Avoid romanticism and possessiveness: a clear-eyed view from the ‘high plateau’
Diana Athill stopped thinking of herself as a sexual being in her mid-70s, and “after a short period of shock at the fact, found it very restful”. She had become another sort of creature: an Old Woman! “It was like coming out on to a high plateau, into clear, fresh air, far above the antlike bustle going on down below me.” Now, the memories of men mix in companionably with everything else: a bluebell wood at dawn, Venice, the white beaches of the Caribbean and her grandmother’s kitchen garden. “When I was marvelling at the beauty of a painting or enjoying a great view, it did not occur to me that the experience, however intense, would be of value many years later. But … now out it comes, shouldering aside even the most passionate love affairs and the most satisfying achievements, to make a very old woman’s idle days pleasant instead of boring.”

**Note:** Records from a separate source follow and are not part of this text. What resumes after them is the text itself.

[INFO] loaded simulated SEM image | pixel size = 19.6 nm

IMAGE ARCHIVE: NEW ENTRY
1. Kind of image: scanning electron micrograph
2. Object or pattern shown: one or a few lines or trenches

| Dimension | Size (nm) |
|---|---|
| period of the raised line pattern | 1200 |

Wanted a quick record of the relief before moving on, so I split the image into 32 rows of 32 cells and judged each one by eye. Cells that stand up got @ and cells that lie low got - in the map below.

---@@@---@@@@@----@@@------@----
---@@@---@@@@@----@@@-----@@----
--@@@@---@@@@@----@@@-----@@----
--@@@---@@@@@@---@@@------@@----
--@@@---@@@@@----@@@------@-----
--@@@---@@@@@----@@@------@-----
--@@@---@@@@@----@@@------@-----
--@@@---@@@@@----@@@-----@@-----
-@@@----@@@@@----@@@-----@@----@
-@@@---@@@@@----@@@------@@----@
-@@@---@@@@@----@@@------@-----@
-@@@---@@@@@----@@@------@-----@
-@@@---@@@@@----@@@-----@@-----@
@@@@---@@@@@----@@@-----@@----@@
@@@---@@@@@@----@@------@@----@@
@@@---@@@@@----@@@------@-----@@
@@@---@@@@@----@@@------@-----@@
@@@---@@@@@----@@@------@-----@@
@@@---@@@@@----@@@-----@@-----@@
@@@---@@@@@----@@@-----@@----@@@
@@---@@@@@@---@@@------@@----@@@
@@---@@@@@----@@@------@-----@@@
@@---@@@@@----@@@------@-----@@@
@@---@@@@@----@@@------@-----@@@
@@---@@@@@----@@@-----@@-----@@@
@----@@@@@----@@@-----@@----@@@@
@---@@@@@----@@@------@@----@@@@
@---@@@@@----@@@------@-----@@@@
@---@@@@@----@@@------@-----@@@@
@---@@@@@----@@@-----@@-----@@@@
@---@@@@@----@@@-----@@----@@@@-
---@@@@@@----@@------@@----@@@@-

Athill’s new book is a further instalment of news from that high plateau of old age which she has already written about in Somewhere Towards the End and elsewhere, and it is full of clear, fresh air and bright distance. The conditions of extreme age seem to agree with her assured and reasonable temperament; there must be some stoical endurance in the mix but it is kept decently out of sight, as if it would be bad form to be anything but buoyant, at the end of such a life. Since she last reported, she has moved into a home for older people, and it is characteristic that she refuses to describe this as a decision forced on her. On the contrary, she insists, it is one of the few important things she has consciously chosen or for herself – unlike her education or her career, not having married or had children. She had thought she would hate being in a home, but realised in her early 90s that the alternative meant relying on her friends for more help than it was fair to ask, and so made up her mind.